Neglecting the displacement of the transducers during signal TX and RX, we consider the variations in tangential velocity and radial orientation throughout this period. It is assumed that the navigation velocity ${\overrightarrow{V}}_a$ remains constant throughout a single signal TX and RX process.

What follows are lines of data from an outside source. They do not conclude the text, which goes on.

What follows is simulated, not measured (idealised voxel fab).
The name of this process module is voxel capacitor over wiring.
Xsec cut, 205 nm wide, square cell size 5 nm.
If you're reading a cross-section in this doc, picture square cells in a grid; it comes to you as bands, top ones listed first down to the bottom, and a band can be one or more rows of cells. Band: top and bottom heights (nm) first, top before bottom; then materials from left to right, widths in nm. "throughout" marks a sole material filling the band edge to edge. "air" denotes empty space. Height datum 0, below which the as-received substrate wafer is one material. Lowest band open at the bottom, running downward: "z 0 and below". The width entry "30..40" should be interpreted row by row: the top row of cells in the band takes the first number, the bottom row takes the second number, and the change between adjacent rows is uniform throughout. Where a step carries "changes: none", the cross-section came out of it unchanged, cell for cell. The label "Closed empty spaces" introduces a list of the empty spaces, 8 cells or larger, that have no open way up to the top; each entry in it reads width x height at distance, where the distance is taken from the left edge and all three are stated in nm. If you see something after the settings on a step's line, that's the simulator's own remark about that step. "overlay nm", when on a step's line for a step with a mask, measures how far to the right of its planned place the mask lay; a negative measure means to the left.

Thus, according to the relationship between the vessel’s radial velocity, flow radial velocity, and Doppler frequency shift in conventional ADCPs, the measured $V_{BTRad2Tra}$ and $V_{nRad2Tra}$ can be used to obtain the corresponding echo frequencies as follows:

$$f_2=f_0{\displaystyle \frac{c-V_{BTRad2Tra}}{c+V_{BTRad2Tra}}},$$

(84)

$$f_{n2}=f_0{\displaystyle \frac{\left(c+V_{nRad2Tra}\right)\left(c-V_{BTRad2Tra}\right)}{\left(c+V_{BTRad2Tra}\right)\left(c-V_{nRad2Tra}\right)}},$$

(85)

where $f_0$ is the transmission signal frequency, $f_2$ is the bottom-echo frequency, and $f_{n2}$ is the echo frequency from the water layer at depth $H_n$.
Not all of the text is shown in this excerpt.